DENR execs in hot water over demolished P20-M building

The government will run after outgoing top officials of the Department of Environment and Natural Resources (DENR) to make them pay P20 million for a building in its Quezon City compound that was demolished when it was supposed to be renovated only.

The Commission on Audit (COA) recently voided the 2014 contract worth P5 million for the supposed renovation of the Foreign-Assisted and Special Projects Office (FASPO) building, since the structure ended up being “totally demolished.”

In an audit observation memorandum dated March 14, 2016, state auditors assigned to the DENR told Environment Secretary Ramon Paje and other top officials to sanction those responsible for ordering the demolition without first getting approval for a new building construction, and to make them pay for the building.

The two-story FASPO building was last valued at P20.4 million in 1997. It stood adjacent to the main office building within the DENR compound along Visayas Avenue in Quezon City.
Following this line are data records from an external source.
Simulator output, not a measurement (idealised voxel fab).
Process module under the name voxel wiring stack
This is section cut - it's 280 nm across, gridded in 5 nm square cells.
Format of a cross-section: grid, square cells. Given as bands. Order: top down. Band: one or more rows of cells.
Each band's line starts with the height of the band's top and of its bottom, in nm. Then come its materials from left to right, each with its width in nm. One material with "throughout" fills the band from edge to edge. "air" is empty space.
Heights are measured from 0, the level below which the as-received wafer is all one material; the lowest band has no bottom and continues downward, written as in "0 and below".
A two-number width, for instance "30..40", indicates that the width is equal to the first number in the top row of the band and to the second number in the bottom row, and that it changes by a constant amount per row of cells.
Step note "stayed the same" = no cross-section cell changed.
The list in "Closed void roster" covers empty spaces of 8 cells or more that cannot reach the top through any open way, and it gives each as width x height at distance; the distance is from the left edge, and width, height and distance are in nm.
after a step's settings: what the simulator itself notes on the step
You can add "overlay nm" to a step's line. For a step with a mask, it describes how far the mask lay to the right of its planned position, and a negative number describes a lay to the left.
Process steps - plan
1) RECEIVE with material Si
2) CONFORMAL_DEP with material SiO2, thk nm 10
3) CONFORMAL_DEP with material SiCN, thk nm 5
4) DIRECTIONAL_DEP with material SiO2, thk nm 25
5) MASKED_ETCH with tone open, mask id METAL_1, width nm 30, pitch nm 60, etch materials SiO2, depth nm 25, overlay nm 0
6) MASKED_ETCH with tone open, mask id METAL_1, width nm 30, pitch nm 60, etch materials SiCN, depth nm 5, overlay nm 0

Since the demolition in early 2014, the lot where the building used to stand has become a pit of dirty stagnant water. Galvanized iron sheets were put up around the lot in an attempt to cover up the dirty pool.

Based on the audit findings, the DENR signed a memorandum of agreement on Dec. 9, 2013, with the Department of Public Works and Highways (DPWH) Quezon City First Engineering District to repair and renovate the FASPO building for P5 million.

Instead of renovating, DPWH through its contractor demolished the building in January 2014.